Simon Joyner


Biography Simon Joyner


Simon Joyner
Cited as a key influence by Conor Oberst (of Bright Eyes) and Beck, Omaha, Nebraska native and singer/songwriter Simon Joyner has been putting out delicate, intimate, mournful songs since the early '90s. Staunchly independent, Joyner opted out of working with managers, booking agents, and publicists and focused on songcraft first, resulting in a wealth of brilliant albums like 2015's Grass, Branch & Bone.

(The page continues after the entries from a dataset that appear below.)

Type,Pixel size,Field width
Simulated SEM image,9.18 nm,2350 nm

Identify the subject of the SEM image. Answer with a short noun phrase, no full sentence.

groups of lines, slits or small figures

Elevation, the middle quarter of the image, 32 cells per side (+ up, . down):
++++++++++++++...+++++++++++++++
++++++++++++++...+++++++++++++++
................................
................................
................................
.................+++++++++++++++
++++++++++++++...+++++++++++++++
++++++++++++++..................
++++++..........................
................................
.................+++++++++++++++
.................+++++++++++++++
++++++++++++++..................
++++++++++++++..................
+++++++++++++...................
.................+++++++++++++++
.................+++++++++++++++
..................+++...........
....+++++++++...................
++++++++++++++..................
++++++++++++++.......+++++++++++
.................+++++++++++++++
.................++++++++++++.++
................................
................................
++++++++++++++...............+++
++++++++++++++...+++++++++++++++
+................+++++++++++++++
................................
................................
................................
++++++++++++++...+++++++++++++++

Joyner was born in 1971 and settled in Omaha. He was recording collections of his songs by the early '90s and released his first widely available album in 1993, when the One Hour label released his Room Temperature CD. The decade was prolific for the songwriter, as he released a plethora of albums, 7"s, and EPs, including proper albums like 1995's Heaven's Gate and 1999's The Lousy Dance, a collaborative 7" with The Mountain Goats, and much more. Joyner's profile expanded considerably when legendary, taste-making DJ John Peel played his 1994 album The Cowardly Traveller Pays His Toll in its entirety on his BBC show. In 2001, along with his band the Fallen Men, Joyner released To Almost No One, a tribute to ten singer/songwriters, including Paul Siebel, Anne Briggs, Kris Kristofferson, and Jerry Jeff Walker. The bleak but critically lauded Hotel Lives arrived that same year, followed by the equally introspective Lost with the Lights On in 2004. A compilation of singles and rarities, Beautiful Losers was released in 2006, as was Skeleton Blues from Jagjaguwar. In 2008, Joyner released Cowardly Traveller Pays His Toll on Team Love and Out Into the Snow followed on the same label in 2009. It wouldn't be until 2012 that the normally prolific Joyner would release another album, but that year's double-disc Ghosts saw him backed by a full band. The next year, New Secrets emerged, the second collaboration between Joyner and Shrimper Records founder Dennis Callaci following their 2004 EP Stranger Blues. After a long absence, Joyner returned with the contemplative, downbeat Grass, Branch & Bone in 2015. Joyner processed the historic and disruptive American election of 2016 as the microcosm, looking through the fictional lives of its citizens to get beneath the hype and smoke of mass media. Working with longtime collaborator Michael Krassner at Omaha's ARC Studio, he recorded 13 songs, including the epic, suite-like closer "I Dreamed I Saw Lou Reed Last Night." (On the vinyl version it took up an entire side.) The finished album, Step Into the Earthquake, was issued by Ba Da Bing in the fall of 2017. After the usual touring cycle, he returned two years later with Pocket Moon.